Under the label Smartshares, the NZX has grouped three "exchange traded funds" that it runs: TENZ, MIDZ and MOZY.
TENZ and MIDZ have been trading on the stock exchange for several years, although the NZX has now bought MIDZ from stockbroker ABN Amro Craigs.
MOZY is, however, new. You can invest in it via an initial public offering between August 23 and September 17, or via the stock exchange after late September.
All three are index funds, which hold the shares in a market index. TENZ, for example, tracks the NZSX 10 Index of the ten biggest shares. Telecom is biggest in the index and also in TENZ. Next come Carter Holt Harvey, Contact Energy and so on.
MIDZ tracks the NZSX MidCap Index of the 11th through 50th biggest shares. And MOZY will track the S&P/ASX MidCap 50 Index of the 51st through 100th biggest Australian shares.
Investing in index funds is an easy way to get into a wide range of companies. And that diversity is good. If some shares do badly, others will probably do well.
There are two other index funds listed on the stock exchange but not run by NZX: AMP Capital Investors' WiNZ (international shares) and Tower's Tortis Ozzy (guess where!). There are also several that aren't listed, but are run like non-index share funds, usually called "active" funds.
All index funds, listed or not, have some distinct advantages over active share funds:
- They are cheaper to run, so their fees are lower.
This is largely because they don’t pay people to decide which shares to buy and sell. Also, they trade less, so they save on brokerage.
- They perform better than most active share funds - especially after fees.
An index fund always performs as well as the market sector covered by its index - minus a little for management costs. MIDZ, for example, performs about as well as the middle market.
In any year, half the active funds in that sector will perform better than average, and half worse.
But the following year, many will move from good to bad or the reverse. Over time, only a few active funds keep outperforming. And, given that they charge relatively high fees, even fewer outperform after fees.
If we knew in advance which active funds would do best, we should invest in those. But we don't. Sticking with an index fund - which we know will come perhaps a quarter of the way down - is better than going for top spot but ending up last.
For the above two reasons, I have invested in index funds since I lived in the US in the 1980s, and have never regretted it.
But in New Zealand, index funds have another advantage over actives. They don't pay tax on their capital gains.

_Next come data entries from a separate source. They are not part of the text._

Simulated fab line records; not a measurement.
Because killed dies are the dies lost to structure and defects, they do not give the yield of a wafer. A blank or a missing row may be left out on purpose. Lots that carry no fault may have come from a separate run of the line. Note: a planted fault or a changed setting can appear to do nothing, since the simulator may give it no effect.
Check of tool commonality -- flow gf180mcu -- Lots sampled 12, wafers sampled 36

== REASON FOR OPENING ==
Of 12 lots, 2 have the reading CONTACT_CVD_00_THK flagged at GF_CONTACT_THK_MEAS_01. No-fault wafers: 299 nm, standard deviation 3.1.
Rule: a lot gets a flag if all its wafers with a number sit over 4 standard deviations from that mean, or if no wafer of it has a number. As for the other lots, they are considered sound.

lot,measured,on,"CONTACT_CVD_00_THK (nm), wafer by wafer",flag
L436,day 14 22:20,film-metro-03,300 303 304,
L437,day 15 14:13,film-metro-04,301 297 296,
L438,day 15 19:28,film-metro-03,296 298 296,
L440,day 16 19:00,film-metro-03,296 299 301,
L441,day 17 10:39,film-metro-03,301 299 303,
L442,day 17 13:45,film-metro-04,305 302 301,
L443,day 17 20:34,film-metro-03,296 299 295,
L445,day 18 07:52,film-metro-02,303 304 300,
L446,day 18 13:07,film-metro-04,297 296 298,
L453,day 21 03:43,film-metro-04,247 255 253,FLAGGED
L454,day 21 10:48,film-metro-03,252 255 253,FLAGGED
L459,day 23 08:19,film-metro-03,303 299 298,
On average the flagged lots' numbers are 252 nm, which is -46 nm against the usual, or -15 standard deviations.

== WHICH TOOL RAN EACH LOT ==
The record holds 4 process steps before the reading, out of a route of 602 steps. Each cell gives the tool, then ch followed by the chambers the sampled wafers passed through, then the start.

Over many years, this can make a huge difference. In some scenarios, after 30 years you could accumulate more than twice as much in a tax-exempt fund, all else being equal.
That seals it for me.
Like all share investments, index funds are too volatile for short-term investing. But if you've got ten years or more - and you're sure you won't pull out early when the fund drops in the shorter term - they are a great idea.